MLE for the coin toss example
In the typical coin tossing example, with probability for heads equal to $p$ and tossing the coin $n$ times, let’s calculate the Maximum Likelihood Estimate (MLE) for the heads probability.
We know this is a typical case of Binomial distribution that is given by this formula:
$\operatorname{Bin}(k;n,p) = \binom{n}{k}p^k(1-p)^{n-k}$
( Read: $k$ is parametrized by $n$ and $p$)
We have:
$n = H + T$ is the total number of tosses, and $H = k$ is the number of heads.
Leading to:
$\operatorname{Bin}(H;H+T,p) = \binom{H+T}{H}p^H(1-p)^{T}$
$\operatorname{Bin}(H;H+T,p)_{\operatorname{MLE}} = \underset{p}{\operatorname{arg\,max}} \binom{H+T}{H}p^H(1-p)^{T}$
$=\underset{p}{\operatorname{arg\,max}} \operatorname{log} \big[ \binom{H+T}{H}p^H(1-p)^{T} \big]$
$=\underset{p}{\operatorname{arg\,max}} \big[ \operatorname{log} \binom{H+T}{H} + \operatorname{log} p^H + \operatorname{log}(1-p)^{T} \big]$
$=\underset{p}{\operatorname{arg\,max}} \big[ H \operatorname{log} p + T \operatorname{log}(1-p) \big]$
We used log trick to gain numerical stability, and we removed the constant in this transformation process since it will not affect the argmax.

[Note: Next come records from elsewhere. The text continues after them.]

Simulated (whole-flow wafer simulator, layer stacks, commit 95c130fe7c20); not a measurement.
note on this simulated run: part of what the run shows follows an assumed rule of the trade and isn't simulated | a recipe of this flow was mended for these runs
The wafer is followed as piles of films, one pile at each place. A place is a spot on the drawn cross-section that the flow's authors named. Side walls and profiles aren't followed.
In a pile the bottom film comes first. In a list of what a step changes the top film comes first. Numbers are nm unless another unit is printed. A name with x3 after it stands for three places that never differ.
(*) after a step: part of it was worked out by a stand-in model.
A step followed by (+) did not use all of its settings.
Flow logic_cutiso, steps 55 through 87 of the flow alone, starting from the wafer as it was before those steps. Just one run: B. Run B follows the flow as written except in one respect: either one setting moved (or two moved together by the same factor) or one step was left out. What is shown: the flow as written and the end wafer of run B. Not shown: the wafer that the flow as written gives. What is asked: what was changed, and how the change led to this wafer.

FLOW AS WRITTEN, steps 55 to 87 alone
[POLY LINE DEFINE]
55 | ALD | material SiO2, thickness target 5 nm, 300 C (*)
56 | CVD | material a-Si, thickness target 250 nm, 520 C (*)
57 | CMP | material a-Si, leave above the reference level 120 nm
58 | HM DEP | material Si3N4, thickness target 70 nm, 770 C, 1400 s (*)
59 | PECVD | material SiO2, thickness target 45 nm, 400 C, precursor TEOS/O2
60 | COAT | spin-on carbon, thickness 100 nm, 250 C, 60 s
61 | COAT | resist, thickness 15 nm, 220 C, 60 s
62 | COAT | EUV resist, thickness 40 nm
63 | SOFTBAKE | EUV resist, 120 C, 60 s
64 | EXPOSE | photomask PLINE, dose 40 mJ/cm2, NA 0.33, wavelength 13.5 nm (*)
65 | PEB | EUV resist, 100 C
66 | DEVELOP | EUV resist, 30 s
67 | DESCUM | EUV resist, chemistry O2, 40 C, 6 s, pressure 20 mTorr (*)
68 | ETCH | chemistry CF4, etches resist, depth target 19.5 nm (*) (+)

To get the MLE, we will find where the first derivative is equal to zero:
$\large \frac{\partial [ H \operatorname{log} p + T \operatorname{log}(1-p)]}{\partial p}=\small 0$
And this is true for:
$\large \frac{H}{p} = \frac{T}{1-p}$
So:
$\large p_{\small \text{MLE}} = \frac{H}{T+H}$
We could intuitively get the same conclusion, let’s say we have some tossing events:
$\mathcal{T}=\{h, h, h, t, t, h, t, t, t, h, t \}$, where $\mathcal{T}$ is our set of tosses with $n = T + H = 11$ elements, and the number of heads is $H = 5$. Just based on this example:
$\large p_{\small \text{MLE}}$ is ${H \over {T+H}} = {5 \over 11}$.
Addendum
Bernoulli distribution
Bernoulli distribution is a distribution for a single binary random variable $X$ with state $x \in{0,1}$. It is governed by a single continuous parameter $\mu \in[0,1]$ that represents the probability of $X=1 .$ The Bernoulli distribution $\operatorname{Ber}(\mu)$ is defined as:
\[\begin{aligned} p(x \mid \mu) &=\mu^{x}(1-\mu)^{1-x}, \quad x \in\{0,1\}, \\ \mathbb{E}[x] &=\mu, \\ \mathbb{V}[x] &=\mu(1-\mu) \end{aligned}\]where $\mathbb{E}[x]$ and $\mathbb{V}[x]$ are the mean and variance of the binary random variable $X$.
Binomial distribution
Binomial distribution is generalization of the Bernoulli distribution.
In particular, the Binomial can be used to describe the probability of observing $m$ occurrences of $X=1$ in a set of $N$ samples (number of trials) from a Bernoulli distribution where $p(X=1)=\mu \in[0,1] .$ The Binomial distribution $\operatorname{Bin}(N, \mu)$ is defined as:
\[\begin{aligned} p(x \mid N, \mu, m) &=\left(\begin{array}{c} N \\ m \end{array}\right) \mu^{m}(1-\mu)^{N-m} \\ \mathbb{E}[x] &=N \mu \\ \mathbb{V}[x] &=N \mu(1-\mu) \end{aligned}\]where $\mathbb{E}[x]$ and $\mathbb{V}[x]$ are the mean and variance of $m$, respectively.